So, what's with the CW?

Published: Friday, Jan. 27 2006 12:00 a.m. MST

If I were more perceptive, perhaps I would have figured out that CBS and Time-Warner were plotting something last week.

It's kind of funny, in a way, that the day after most members of the Television Critics Association returned home from the 13-day press tour, the biggest TV news of the season broke — that, after 11 years of mostly failed operations, CBS is shutting down UPN and Time-Warner is shutting down the WB. And that the two of them will then combine forces to launch the CW network in the fall, combining the best of both.

This is the kind of story that, had it broken last week, would have sent all of us TV critic-types into a frenzy, killing each other as we stampeded toward various network executives for the inside story. (And that would have been fun for those network executives to watch.)

The truth is that I could be about a million times more perceptive than I am and still not have figured this out. But once the rather astonishing news broke, it did eventually dawn on me what I had seen last week.

The people running the WB had lots to say about their future and big plans they had. The person running UPN had very little to say about that network's future and announced virtually no plans at all.

Not coincidentally, UPN Entertainment president Dawn Ostroff will be running the CW; WB chairman Garth Ancier and WB Entertainment president David Janollari will be looking for work.

Ohhhhhh. . . .

Guess we know who was in the loop and who wasn't.

My only regret is that a column I wrote that had yet to be published now will never get in the paper at all. (Which means one more I'll have to write. And I'm lazy.)

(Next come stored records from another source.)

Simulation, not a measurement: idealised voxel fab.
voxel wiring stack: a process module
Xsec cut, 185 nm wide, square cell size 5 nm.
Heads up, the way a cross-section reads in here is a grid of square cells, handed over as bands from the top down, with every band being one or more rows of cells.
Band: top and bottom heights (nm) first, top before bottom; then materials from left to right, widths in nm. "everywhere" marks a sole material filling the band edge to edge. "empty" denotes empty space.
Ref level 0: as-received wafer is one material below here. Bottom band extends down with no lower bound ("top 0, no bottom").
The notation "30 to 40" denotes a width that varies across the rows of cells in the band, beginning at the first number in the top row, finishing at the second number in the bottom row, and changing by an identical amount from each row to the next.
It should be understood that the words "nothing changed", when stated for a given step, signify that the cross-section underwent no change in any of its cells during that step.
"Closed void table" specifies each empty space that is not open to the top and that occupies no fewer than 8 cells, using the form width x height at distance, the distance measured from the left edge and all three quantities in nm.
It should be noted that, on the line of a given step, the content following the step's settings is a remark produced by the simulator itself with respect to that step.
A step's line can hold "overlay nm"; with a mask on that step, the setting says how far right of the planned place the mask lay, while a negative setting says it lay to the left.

To sum it up, I mocked Ancier and Janollari for their bravado in the face of continuing ratings and creative woes at the WB. And summed it up by writing, "Network executives are hired to be fired. Only a few of them retire; most get axed. Janollari and Ancier are currently at the top of Hollywood's endangered-species list."

Wow. It's so rare that I'm actually right.

If only I'd gotten it in the paper before this happened. . . .

IT'S WAY TOO EARLY to even guess about how well the CW will do, but it does make sense to have one "fifth" network instead of two. And, while I have yet to see a lot of quality programming on UPN, CBS chieftain Les Moonves did perform miracles by turning CBS around.